Well folks, we made it through yet another Christmas, and I am happy to report, we are still parents to two believers.
This year, we flew to Florida to share Christmas with my mom and step-dad. A few days before leaving for our trip, I was on the phone with my mom going over some last minute details. Before we hung up the phone, my mom said, “Oh, and one more thing…Does Peyton still believe in Santa?”
I confirmed, with confidence, that she did.
Recently a friend of mine suspected that a couple of her older children no longer believed. She thought the kids might be pretending that they did either not to diminish the magic for their younger siblings, or not to impact the number of gifts they might receive.

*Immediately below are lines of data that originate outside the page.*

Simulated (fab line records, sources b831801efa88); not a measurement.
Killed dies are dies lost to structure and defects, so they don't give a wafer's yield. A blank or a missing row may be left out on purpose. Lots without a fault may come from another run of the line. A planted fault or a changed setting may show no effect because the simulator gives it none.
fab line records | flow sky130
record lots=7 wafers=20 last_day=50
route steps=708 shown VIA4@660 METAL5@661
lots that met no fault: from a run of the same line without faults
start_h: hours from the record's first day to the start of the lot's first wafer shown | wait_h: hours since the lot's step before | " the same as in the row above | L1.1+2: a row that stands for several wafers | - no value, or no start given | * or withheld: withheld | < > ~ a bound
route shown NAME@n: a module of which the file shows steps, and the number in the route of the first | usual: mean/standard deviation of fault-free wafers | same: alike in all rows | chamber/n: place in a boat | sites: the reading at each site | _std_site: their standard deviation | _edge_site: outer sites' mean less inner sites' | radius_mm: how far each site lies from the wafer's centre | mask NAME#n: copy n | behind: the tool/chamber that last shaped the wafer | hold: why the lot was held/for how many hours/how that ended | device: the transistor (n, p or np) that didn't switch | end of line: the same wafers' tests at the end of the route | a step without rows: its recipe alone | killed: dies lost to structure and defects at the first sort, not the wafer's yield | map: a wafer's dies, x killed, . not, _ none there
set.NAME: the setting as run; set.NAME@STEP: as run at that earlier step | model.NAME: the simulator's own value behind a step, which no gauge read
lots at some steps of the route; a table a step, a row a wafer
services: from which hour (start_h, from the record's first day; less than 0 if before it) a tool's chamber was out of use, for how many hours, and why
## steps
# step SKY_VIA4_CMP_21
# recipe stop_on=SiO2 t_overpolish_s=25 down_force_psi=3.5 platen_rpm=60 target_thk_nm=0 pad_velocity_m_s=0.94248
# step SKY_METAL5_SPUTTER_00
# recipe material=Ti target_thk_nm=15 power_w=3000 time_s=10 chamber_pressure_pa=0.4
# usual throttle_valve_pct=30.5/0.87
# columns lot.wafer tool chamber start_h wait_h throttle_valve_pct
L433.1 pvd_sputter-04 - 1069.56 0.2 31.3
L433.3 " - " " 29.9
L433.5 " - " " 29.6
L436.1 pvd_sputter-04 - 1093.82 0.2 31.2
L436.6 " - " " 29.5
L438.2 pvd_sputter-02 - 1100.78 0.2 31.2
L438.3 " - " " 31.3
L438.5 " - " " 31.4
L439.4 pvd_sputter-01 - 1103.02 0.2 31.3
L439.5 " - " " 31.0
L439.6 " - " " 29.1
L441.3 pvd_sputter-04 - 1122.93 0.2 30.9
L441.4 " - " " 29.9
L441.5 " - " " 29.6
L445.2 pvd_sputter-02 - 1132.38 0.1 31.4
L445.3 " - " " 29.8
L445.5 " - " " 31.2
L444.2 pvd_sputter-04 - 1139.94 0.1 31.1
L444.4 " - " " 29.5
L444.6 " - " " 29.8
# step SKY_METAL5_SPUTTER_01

While the more materialistic motivation sounds like a pretty clever tactic, I would bet that they are less worried about the quantity of presents under the tree than they are about the fairy-tale disappearing for good. I can clearly remember when I was a child and that house of cards tumbled. One question followed another. The moment after I knew the truth, I so badly wanted to go back, but it was impossible.
When it comes to my own children’s belief in Santa, I know that the number of years I have left are limited, and while I’ve read about the suggested ways a parent can break the news, I am still not sure what I’ll say when I am forced with that question, but I do know that I don’t look forward to that day.
My step-dad is a skeptic. He thinks that my oldest daughter already knows. There may have been a close call with a price tag that was accidentally left on a stocking stuffer, but we survived, despite his snickering.
A few short days after Christmas, my daughter and I were headed to the store when she started talking to me about how she knew Santa was real. She listed all of her evidence for Santa’s existence. Should any of her friends suggest that he is not, she was going to offer up a detailed plan that involved sending parents to bed first on Christmas Eve. I’m hoping she forgets it by next year.
Back when she was learning about Greek gods and goddesses in school, we had a conversation about beliefs. She realized that some people only believed in one God, while others believed in many. Which was correct? I asked her, “What do you want to believe?”
She remembered what I said to her, that people can choose their beliefs and they can believe in anything they want, that the more beliefs a person learns about and can accept, the more open-minded they become.
She reminded me about that conversation and then she proceeded to list all the things that she believed in: unicorns, mermaids, fairies, Peter Pan, the Easter bunny, the tooth fairy, God, Jesus, all the Gods and Goddesses, and of course, Santa. She said she believed in thousands of things. And then she asked what I believed in.
So I told her, “I believe in all that too.” But I also told her that I also believe that some things, like Peter Pan, are just stories. And that stories are often inspired by things that have actually happened, yet over the years, the stories grow, and people add to them.
“Like the pillars,” she said.
I didn’t quite see the connection, but then she explained what she had learned about the pillars in school: The Egyptians had first made pillars in triangle form. As time went on, other people changed the form so that they were stronger, better. Eventually we were left with the pillars we use today, a final product of the Romans.
“Yes, just like the pillars.”
Saint Nicolas gave presents. It may not have been on December 25th, and he didn’t wear a red suit. He evolved from the man he was to the legend he has become, and that evolution began with a poet and an illustrator. People needed what he represented so they reinvented his story. They added some flying reindeer, some elves, a sleigh. They chose a day that historically was marked with loud, drunken debauchery and created a family-friendly, child-centered, religious holiday. They improved upon the pillars.
Our beliefs are extremely personal, and in that, they have to fit within our own personal stories. I want my daughters to know that their beliefs are what will guide the way the live. That their beliefs are theirs to select, change, or abandon as they see fit for their lives. That no matter what others believe, they do not have the right to tell them that their beliefs are wrong. And vice versa.
Just this year, a unicorn fossil was discovered. Somewhere along the way, that story changed too—from a fat, hairy relative of the rhino to a majestic mare.
The stories are what hold the magic; the story tellers create it.
I am not lying when I tell my daughter that yes, I believe in Santa Claus. I do. I am creating a story and I believe in what the story represents. While I know that I will have to tell her the “true” story one day, I hope that even after I do, she continues to believe too.